FreeTheSlaves
Adventurer
That was a pretty coherant and well done piece of deduction there, Raven Crowking. 

Looking at the golem entry, they are crafted and an unwilling elemental spirit is bound to the automaton.
By the RAW doing so is not an evil act, likewise the calling of elementals is not an evil spell. This implies that elemental spirits are not like mortal spirits and are so alien that they are outside alignment issues.
That's pretty satisfactory to me.
Raven Crowking said:Luckily, there is another spell that can animate mindless corpse, and it might provide us some clues.
The 3rd level cleric spell, speak with dead, grants "the semblance of life and intellect to a corpse, allowing it to answer several questions that you put to it." This spell allows the body to understand language, and to make reasonably complex responses to spoken questions. We also know that this is a partial animation, and that the body is nevertheless relatively mindless:
This spell does not let you actually speak to the person (whose soul has departed). It instead draws on the imprinted knowledge stored in the corpse. The partially animated body retains the imprint of the soul that once inhabited it, and thus it can speak with all the knowledge that the creature had while alive.

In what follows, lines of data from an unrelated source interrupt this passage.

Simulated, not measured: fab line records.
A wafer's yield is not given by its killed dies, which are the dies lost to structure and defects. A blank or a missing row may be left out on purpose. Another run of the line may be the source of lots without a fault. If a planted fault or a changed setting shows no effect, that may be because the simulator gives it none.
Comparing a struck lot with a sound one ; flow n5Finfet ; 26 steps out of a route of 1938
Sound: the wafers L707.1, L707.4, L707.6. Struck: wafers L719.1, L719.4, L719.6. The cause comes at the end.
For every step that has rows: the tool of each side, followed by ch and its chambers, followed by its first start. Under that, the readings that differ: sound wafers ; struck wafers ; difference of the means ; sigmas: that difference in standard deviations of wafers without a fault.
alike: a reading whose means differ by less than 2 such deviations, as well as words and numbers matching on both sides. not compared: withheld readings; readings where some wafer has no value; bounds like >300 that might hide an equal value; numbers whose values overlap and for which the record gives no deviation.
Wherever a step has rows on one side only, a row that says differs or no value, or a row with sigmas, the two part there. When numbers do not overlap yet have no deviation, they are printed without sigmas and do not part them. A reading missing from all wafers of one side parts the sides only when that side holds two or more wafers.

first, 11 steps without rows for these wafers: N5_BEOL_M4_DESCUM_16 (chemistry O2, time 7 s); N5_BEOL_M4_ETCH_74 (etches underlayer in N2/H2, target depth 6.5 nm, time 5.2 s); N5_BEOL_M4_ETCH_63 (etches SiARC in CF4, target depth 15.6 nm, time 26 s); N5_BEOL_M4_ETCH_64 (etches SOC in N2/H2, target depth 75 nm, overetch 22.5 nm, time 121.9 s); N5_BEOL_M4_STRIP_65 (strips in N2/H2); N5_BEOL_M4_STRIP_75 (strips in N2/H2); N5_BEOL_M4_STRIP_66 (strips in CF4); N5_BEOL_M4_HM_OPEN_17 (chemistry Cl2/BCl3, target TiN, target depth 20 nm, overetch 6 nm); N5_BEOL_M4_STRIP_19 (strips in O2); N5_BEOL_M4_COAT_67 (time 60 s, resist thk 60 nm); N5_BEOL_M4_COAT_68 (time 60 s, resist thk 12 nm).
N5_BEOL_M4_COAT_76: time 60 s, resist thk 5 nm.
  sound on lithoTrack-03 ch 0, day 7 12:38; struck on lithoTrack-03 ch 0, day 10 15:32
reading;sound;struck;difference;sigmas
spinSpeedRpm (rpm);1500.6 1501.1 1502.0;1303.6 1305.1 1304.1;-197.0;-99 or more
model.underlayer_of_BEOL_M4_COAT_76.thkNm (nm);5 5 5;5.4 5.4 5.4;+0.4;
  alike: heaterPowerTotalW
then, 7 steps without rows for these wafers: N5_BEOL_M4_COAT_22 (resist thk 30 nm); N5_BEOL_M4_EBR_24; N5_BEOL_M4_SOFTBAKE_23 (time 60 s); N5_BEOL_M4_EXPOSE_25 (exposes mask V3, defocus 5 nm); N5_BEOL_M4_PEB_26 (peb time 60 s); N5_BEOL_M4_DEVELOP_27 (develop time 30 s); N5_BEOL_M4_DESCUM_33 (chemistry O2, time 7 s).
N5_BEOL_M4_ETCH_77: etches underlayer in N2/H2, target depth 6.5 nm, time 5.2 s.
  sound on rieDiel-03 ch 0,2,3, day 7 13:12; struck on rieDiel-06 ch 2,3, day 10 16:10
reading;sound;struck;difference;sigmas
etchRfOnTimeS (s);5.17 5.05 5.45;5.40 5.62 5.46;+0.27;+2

Although speak with dead is language-dependent, and animate dead is not, it is probably reasonable to assume that something similar is happening to the dead creatures in question. We may assume that, as the higher level animate dead spell allows animation for a much wider range of applications that speak with dead, the higher-level magic also ignores the language-dependent barrier in communicating commands while otherwise being similar in principle.
Luckily for us, speak with dead does tell us where the knowledge and information comes from:
This spell does not let you actually speak to the person (whose soul has departed). It instead draws on the imprinted knowledge stored in the corpse. The partially animated body retains the imprint of the soul that once inhabited it, and thus it can speak with all the knowledge that the creature had while alive. The corpse, however, cannot learn new information.
Indeed, it can’t even remember being questioned.
[SNIP]
We can further conclude that, even if the creature volunteered for it prior to (or after) death, animation is probably not the most pleasant experience possible for the remaining imprint. It would probably not be untoward to consider it a form of torture.
RC
Zweischneid said:But they could do so only once, on the day of Ragnarök.
Like the christian armageddon or similar scenarios, I'll make exceptions for when your whole campaign world comes crashing down in big ole apocalypse.
Point is, they come back for battle and not for the unnatural extended long unlife of the undead, and even with that, I would find it tempting to classify ghostly norse ravagers as evil as they go if eyed throught the lense of classical D&D.
Dannyalcatraz said:To clarify my own posts- I'm not saying that the warriors of Valhalla are undead, but that of all the beings in the norse mythology, they come closest to meeting that description. Personally, I don't know what to call them in particular, but aknowledge the fact that their post-death existence is a glaring oddity in the context of the teutonic mythos- they have attributes that not even their gods have.
Where do the souls of dead mortals go? Outer planes to their afterlife. Where gods reside.
Where do the dead elementals go? Nowhere, their remains become what they are made of.